# United Towing, Salvageman and ?



## nevillethorndike

Hello,

During the infamous hurricane of 1987 Sealinks Hengist was blown ashore near Folkestone.

Duncan Haws (Mercantile Fleets "British Railway Steamers") states that, with the aid of United Towing tugs Salvageman and Seaman, Hengist was refloated.

I'm OK with Salvageman, but having a problem finding information about Seaman!

Was there a United Towing tug named Seaman and, if so, was she involved in the refloating.

Failing that anybody know the identity of the second tug?

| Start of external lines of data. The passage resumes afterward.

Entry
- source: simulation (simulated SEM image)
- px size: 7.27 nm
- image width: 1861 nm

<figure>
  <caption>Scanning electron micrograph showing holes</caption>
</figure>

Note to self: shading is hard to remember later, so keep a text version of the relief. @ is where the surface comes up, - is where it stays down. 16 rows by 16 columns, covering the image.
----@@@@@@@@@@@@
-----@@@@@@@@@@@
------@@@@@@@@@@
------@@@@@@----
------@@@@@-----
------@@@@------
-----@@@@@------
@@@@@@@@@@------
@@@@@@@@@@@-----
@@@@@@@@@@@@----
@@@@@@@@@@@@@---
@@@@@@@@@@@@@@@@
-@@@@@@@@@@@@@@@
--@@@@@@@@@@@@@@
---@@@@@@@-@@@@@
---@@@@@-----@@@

Questions, questions(?HUH)

Thanks in anticipation
NT


----------



## cueball44

nevillethorndike said:


> Hello,
> 
> During the infamous hurricane of 1987 Sealinks Hengist was blown ashore near Folkestone.
> 
> Duncan Haws (Mercantile Fleets "British Railway Steamers") states that, with the aid of United Towing tugs Salvageman and Seaman, Hengist was refloated.
> 
> I'm OK with Salvageman, but having a problem finding information about Seaman!
> 
> Was there a United Towing tug named Seaman and, if so, was she involved in the refloating.
> 
> Failing that anybody know the identity of the second tug?
> 
> 
> Questions, questions(?HUH)
> 
> Thanks in anticipation
> NT


It was probabley the 3rd tug with that name>Seaman 1984-1990, Built in 1984, sold 1990 to Rimor. Riuniti, Genoa as GENUA.'cueball44'


----------



## peteb

The only other vessel involved in the salvage of HENGIST with Salvageman was the Smit Tak support vessel Deurloo which had been sub contracted to United Towing. Engist was later towed to immingham for repair by Humber Tugs' Lady Moira from Tilbury.


----------



## capt cook

capt cook
i was the master of the Seaman of humber tugs/utc we attended at folkestone 
with Salvageman but wasnt involved in the refloating


----------



## peteb

capt cook said:


> capt cook
> i was the master of the Seaman of humber tugs/utc we attended at folkestone
> with Salvageman but wasnt involved in the refloating


Hi Pete, was you skipper of the Seaman on the salvage of the bulk carrier JIMMY off Le Havre January 1986 with Yorkshireman.


----------



## capt cook

yes I was on Seaman and Joss was on Yorkshireman Ive got photos if of intrest
Seaman came close to being run down by ms Betty whilst at anchor
Awaiting improvement in weather to attempt a refloating of Betty pete


----------



## nevillethorndike

Thanks everbody for your assistance!

NT


----------



## peteb

Hi pete (capt cook) I've just posted photo of JIMMY salvage which my be of interest (Gallery. Maritime Casualties)
Regards Pete Bass


----------



## peteb

I've just heard Anglian Prince ex Salvageman has been sold to Swedish owners and renamed Herakles

Pete


----------



## roger carmichael

yes, I worked on two of two, both named "Seaman" but I believe there was a third


----------